Minardi pursued her fascination with the Pennsylvania German (also known, less accurately, as Pennsylvania Dutch) culture throughout her academic career. After undergraduate studies in history at Ursinus College, she earned a master’s degree in 2006 from UD’s Winterthur Program in American Material Culture and is a current doctoral student in the Department of History.

Now an assistant curator at Winterthur, she created “A Colorful Folk” primarily from objects that are part of the museum’s collection. Many were collected by Henry Francis du Pont, who first opened the family home as a museum, and in 2013 Winterthur greatly expanded that collection by acquiring items from the estate of Pastor Frederick Weiser.

Weiser, who led Lutheran congregations in York and Adams counties and died in 2009, was a noted scholar and collector of Pennsylvania German fraktur and folk art. He was also a mentor to Minardi, who says she first contacted him after reading his books on the subject while she was an undergraduate.

“He was a great guy, a living legend, and I was privileged to know him,” she says. “The fraktur, the decorated manuscripts, were his first love, along with textiles.”

In all, Winterthur purchased 121 fraktur and almost 200 textiles from Weiser’s estate, which also donated his papers to the Winterthur Library.

Minardi is a student in the UD history department’s History of American Civilization program, where she is focusing her research on Germans in 18th century Philadelphia. 

She notes that, contrary to what many people believe, Pennsylvania Germans lived in urban as well as rural areas and that 90 percent of them belonged to Lutheran or German Reformed churches, while only a small proportion were members of such religious groups as Amish or Mennonite.

She is the author of Drawn with Spirit: Pennsylvania German Fraktur from the Joan and Victor Johnson Collection.

More about the region’s Pennsylvania German exhibits

“A Colorful Folk” opened at Winterthur on March 1 and will run through Jan. 3, 2016. 

Its focus is on the use of decorated objects in daily life, including such items as cloth bags to hold garden seeds, embroidered towels, painted wooden chests, weather vanes and other metalwork, quilted pillowcases and a 2.5-inch-diameter pincushion sewn together from 86 tiny pieces of printed fabric.

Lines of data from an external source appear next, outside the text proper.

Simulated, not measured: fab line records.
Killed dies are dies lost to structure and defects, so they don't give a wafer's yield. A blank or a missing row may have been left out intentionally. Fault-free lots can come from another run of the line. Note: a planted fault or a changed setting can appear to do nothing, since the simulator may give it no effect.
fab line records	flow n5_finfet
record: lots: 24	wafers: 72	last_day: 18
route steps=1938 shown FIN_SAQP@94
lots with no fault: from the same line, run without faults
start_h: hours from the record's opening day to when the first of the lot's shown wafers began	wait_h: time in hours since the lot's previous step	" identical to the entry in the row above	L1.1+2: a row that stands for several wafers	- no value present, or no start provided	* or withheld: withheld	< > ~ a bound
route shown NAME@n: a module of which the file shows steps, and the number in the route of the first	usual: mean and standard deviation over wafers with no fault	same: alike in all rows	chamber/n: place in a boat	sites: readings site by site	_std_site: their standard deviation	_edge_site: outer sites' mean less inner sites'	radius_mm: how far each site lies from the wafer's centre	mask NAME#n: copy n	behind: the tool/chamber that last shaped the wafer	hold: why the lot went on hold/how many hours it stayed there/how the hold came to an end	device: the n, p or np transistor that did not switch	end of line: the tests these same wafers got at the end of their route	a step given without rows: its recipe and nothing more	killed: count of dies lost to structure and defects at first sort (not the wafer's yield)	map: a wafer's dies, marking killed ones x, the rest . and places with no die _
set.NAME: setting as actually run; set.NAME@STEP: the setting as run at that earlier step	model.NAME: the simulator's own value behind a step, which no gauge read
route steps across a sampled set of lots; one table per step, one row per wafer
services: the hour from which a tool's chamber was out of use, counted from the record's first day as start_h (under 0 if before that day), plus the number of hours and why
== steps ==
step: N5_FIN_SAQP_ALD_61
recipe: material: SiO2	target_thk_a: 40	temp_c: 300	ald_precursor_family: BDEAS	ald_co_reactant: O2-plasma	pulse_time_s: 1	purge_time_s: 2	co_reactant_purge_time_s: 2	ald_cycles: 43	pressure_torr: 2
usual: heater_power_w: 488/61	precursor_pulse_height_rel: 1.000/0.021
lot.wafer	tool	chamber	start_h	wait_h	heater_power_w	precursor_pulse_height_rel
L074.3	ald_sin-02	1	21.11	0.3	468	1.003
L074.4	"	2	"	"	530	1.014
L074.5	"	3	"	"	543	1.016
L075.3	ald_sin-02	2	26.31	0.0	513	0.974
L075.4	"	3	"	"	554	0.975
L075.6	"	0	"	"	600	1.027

Despite the colorful designs, often featuring birds, flowers and hearts, most of the objects were typical household items, although some were displayed “just for nice” rather than being in everyday use. The fraktur, also richly decorated, hang in frames in the exhibit, but Minardi says that in most households they were considered private documents and kept out of sight in a desk drawer or cupboard.

Related exhibitions of Pennsylvania German fraktur and decorative art are on view at the Philadelphia Museum of Art through April 26 and the Free Library of Philadelphia through June 14. Minardi is guest curator of the Free Library exhibition.